But as a tense drama of personal confrontation and manipulation, this play is a masterpiece. Cassius, one of the greatest villains in Shakespeare and an excellent dress rehearsal for Iago, and Mark Antony, a ruthless demagogue in his pre-Cleopatran days, steal every scene in which they appear. They meet face to face but once, right after the murder (III.1.)[2], and it’s a meeting charged with menacing undertones (to which the obtuse Brutus is quite oblivious). The words they exchange are few but meaningful and so, no doubt, are the glances. Cassius and Antony are obviously aware of their intellectual superiority. Perhaps they wish they were not enemies. What could these two achieve together on the same side of conspiracy!

The play is exceptionally well-constructed. None of its 15 scenes is superfluous.[3] The very first scene (I.1.) is admittedly not on par with the arresting opening of Othello or Antony and Cleopatra, yet it quickly establishes the dual nature of Caesar’s popularity: favour with the people, disfavour with the tribunes. The brief but touching scene with the murder of Cinna the Poet (III.3.) by the bloodthirsty crowd is nothing if not a horrible illustration of the Reign of Terror that usually follows assassinations like this. Cinna says he is the poet, not the conspirator of the same name, but then the plebeians simply change their tune. “Tear him for his bad verses”, they now shout. Such is the mob mentality!
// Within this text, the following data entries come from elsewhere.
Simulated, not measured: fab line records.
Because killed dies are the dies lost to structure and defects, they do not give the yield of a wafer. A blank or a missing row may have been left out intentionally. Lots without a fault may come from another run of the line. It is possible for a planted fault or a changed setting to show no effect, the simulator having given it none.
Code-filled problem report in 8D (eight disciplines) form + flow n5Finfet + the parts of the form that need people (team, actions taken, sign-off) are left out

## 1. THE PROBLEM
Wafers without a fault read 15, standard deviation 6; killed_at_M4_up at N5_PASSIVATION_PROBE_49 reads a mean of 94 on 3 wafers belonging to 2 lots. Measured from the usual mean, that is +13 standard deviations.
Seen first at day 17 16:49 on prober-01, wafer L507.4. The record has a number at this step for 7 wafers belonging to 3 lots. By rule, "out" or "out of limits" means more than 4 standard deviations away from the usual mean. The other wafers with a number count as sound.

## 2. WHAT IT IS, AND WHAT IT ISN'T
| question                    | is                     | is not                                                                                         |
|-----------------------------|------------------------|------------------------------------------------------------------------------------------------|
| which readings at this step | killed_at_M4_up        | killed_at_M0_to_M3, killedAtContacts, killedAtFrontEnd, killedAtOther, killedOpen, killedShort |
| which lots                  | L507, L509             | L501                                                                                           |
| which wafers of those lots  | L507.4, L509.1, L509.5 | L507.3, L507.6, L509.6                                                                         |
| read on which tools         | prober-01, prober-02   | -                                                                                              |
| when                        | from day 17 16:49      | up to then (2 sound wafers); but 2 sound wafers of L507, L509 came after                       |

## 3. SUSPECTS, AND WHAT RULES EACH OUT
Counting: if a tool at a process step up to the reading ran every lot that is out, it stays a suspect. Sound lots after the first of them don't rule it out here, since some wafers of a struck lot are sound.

The third act is stupendous! The death of Cinna is only a postscript to one of the greatest pieces of drama ever penned by anybody, the ultimate example of crowd manipulation. The way Cassius twists around his little finger Brutus (I.2.) and Casca (I.3.), playing on the vanity of the former and the silly superstitions of the latter, is downright brilliant. But it is nothing compared to Antony’s inflaming the mob against the “honourable men” (III.2.) that murdered Caesar. And Shakespeare takes care to “spoil” it for us. We have just seen and heard Antony’s “Cry havoc” soliloquy over the bloody corpse of his friend (III.1.) and we know perfectly well what he is trying to do. This can only increase our admiration for his consummate performance. Unlike the earnest but stodgy rhetoric of Brutus (in prose), there is not a single sincere word in Antony’s much longer address (in verse) and the morons on the Forum lap it up completely.

I still found, on this re-reading, the last two acts something of an anti-climax. I guess this is inevitable. Not even Shakespeare could maintain the tension after a third act like this. But those last five scenes have their charms. Central among them, of course, is the quarrel and reconciliation between Cassius and Brutus (IV.2.). Both conspiratorial leaders are certainly elevated, if not to the exalted plane of tragic heroes, at least to the status of pathetic creatures who, like the Macbeths but on much lower level, spent everything but gained nothing. Oddly enough, Cassius comes off better than Brutus whose mindless pedantry is the cause of the quarrel in the first place. Both, however, have some memorably beautiful and moving lines which suggest that there is a great deal of lost love between them (Brutus is supposed to be addressing one of his friends, but he might as well be talking to himself):

Thou hast describ’d
A hot friend, cooling: Ever note Lucilius,
When Love begins to sicken and decay
It useth an enforced ceremony.
There are no tricks, in plain and simple Faith:
But hollow men, like horses hot at hand,
Make gallant show, and promise of their mettle:
But when they should endure the bloody spur,
They fall their crests, and like deceitful jades
Sink in the trial.

Come Antony, and young Octavius come,
Revenge yourselves alone on Cassius,
For Cassius is a-weary of the World:
Hated by the one he loves, brav’d by his Brother,
Check’d like a bondman, all his faults observ’d,
Set in a note-book, learn’d, and conn’d by rote
To cast into my teeth. O I would weep
My spirit from mine eyes. There is my dagger,
And here my naked breast: within, a heart
Dearer than Pluto’s mine, richer than gold:
If that thou be’st a Roman, take it forth.
I that deni’d thee gold, will give my heart:
Strike as thou didst at Caesar: For I know,
When thou didst hate him worst, thou lovedst him better
Than ever thou lovedst Cassius.

You have to love Brutus’ horse imagery! Perhaps it requires a little explanation, fortunately provided by the Notes and the Glossary. It’s nice to have translated “jades” (feeble-spirited horses), “enforced ceremony” (forced politeness) and “fall their crests” (become crestfallen). So dying love is like “horses which are restless when the rider wishes them to stand but tire quickly when spurred on”. Cassius’ cri de cœur is likewise elucidated with precision.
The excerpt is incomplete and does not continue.